Monday 10 April 2017

How not to behave on a date



So I met up with Eli again last night (not that the first soiree was documented on this blog, it wasn't particularly story worthy). If you were to ask my ‘why?’, which you would be well entitled to do, I would not be able to give you a satisfactory answer, except for the fact that a second date tends to follow a first date and although I’m a bit more at ease now in Ghana, I don’t want to burn my bridges, just in case I need someone to talk to in the near future. Yes, it has got to the point where I agreed to go on a date just so that I would have someone to talk to for an evening. It's a lonely place! This is tragic! If there is one thing Eli is good at, it's talking. Actually, to be fair on him, last night he was rather good at listening too, and he had to be because I told him exactly what I thought about men, relationships and romance (for anyone not in the know, I unfortunately consider all of these things to be a great compromise). It occurred to me as I was about half way through my tirade that I may have accidentally struck a match under the metaphorical bridges that I had resolved not to burn. This was not, after all, what one usually considers to be acceptable date etiquette. To his credit, Eli took it well within his stride and we ended up making a deal that he would be a friend to me, as long as I kept an open mind and I should tell him if I did fall in love and want to get married to him. This was a deal I was happy to agree to and I shook his hand to confirm it with a great deal of happiness.
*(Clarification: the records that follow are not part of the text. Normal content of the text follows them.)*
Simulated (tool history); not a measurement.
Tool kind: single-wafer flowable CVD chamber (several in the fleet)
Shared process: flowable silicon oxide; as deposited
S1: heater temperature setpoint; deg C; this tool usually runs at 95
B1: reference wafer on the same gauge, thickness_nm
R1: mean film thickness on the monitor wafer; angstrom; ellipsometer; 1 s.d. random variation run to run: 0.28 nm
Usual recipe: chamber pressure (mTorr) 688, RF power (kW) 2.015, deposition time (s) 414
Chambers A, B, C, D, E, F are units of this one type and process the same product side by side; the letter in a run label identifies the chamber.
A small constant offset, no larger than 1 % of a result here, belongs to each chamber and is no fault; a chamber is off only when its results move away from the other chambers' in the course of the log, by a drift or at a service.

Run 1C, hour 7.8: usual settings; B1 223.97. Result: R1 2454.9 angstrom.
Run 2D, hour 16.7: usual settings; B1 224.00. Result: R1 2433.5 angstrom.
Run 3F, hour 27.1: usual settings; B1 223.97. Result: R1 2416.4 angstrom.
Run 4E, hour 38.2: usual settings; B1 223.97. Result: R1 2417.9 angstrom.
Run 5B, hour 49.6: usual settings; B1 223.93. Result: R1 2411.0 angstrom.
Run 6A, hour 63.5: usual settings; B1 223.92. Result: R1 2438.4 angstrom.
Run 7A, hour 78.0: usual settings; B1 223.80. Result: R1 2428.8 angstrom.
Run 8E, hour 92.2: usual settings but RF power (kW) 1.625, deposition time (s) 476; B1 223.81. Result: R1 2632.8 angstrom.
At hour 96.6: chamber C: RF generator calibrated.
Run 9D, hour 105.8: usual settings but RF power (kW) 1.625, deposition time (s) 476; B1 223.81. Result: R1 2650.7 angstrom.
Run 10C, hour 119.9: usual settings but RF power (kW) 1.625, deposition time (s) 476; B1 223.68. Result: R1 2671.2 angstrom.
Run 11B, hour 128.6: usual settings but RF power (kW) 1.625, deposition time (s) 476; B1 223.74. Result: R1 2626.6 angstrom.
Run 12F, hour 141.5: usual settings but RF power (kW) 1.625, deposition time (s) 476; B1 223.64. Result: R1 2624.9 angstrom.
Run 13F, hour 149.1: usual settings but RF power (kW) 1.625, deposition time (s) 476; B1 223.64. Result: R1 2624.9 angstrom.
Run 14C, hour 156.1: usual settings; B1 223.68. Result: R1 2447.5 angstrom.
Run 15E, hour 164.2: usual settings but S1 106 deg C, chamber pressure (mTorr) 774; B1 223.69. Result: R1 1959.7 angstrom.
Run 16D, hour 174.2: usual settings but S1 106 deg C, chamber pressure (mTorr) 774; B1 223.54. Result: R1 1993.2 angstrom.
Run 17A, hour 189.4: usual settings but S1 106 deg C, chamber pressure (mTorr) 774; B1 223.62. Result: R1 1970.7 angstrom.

The place we had gone to this time was a bar in which I was told they served the coldest beer in town; 'a pretty good USP' you may be thinking. The walls were painted yellow and black and were topped with the most barbed wire I have ever witnessed to be protecting a pub. When our first beautifully cold drinks were brought to us (shandy, because Ghanaians apparently don't typically drink very much alcohol) I was pleased; but Eli was not impressed and asked the waiter where the properly cold ones were. Apparently there was no ‘properly cold’ shandy, and so once I’d finished my first drink a suitably temperate beer was brought. I couldn’t really see the difference myself, they all seemed quite cold, and indeed condensation was streaming off the bottles, down the sloped table and into my lap, which just goes to prove it.

Anyway, Eli was by now very tipsy, since he never intended to drink anything as intense as a beer. When the 4th bottle was brought it had ice in it - Eureka! Now I know what the fuss is about! I can honestly say this was the coldest beer I’ve had in my life.

There comes a point, once a certain number of bottles have been consumed when one has to enquire about the location of the toilets in whichever establishment one is in. Eli went first and I watched him stagger off. I went second, feeling not at all equal to him in my inclination to stagger, and was shown to a rather disconcerting toilet block. The bright yellow walls were about shoulder high, there was no ceiling, and there appeared to be no toilet inside it. However, there was a urinal.

I have never in my life used a urinal and I didn’t feel inclined to start last night. For a start, I’m not particularly sure how I would approach the problem; which way it would be easier to face; or if I would have to stand on one leg. Usually in Ghana, ladies toilets are just an alleyway, giving you the privacy to squat on the ground, sometimes there is a gutter or a drain to aim for. Here there seemed to be nothing. The floor was made of wooden slats and I couldn’t tell if it incorporated a drainage system. I wondered what the ladies in this room were supposed to do and if any of them had been as confused as me, or if the answer was very obvious to the majority of visitors. Still, a couple of bottles of drink on an empty stomach does wonders to allay concerns such as this...

So there we have it. I went on a date in which I spouted anti-romantic venom and weed on the floor! Surprisingly, I can’t help but feel that it actually went better than the first date on which I behaved myself perfectly. If there’s a moral to this story then I dread to think what it is!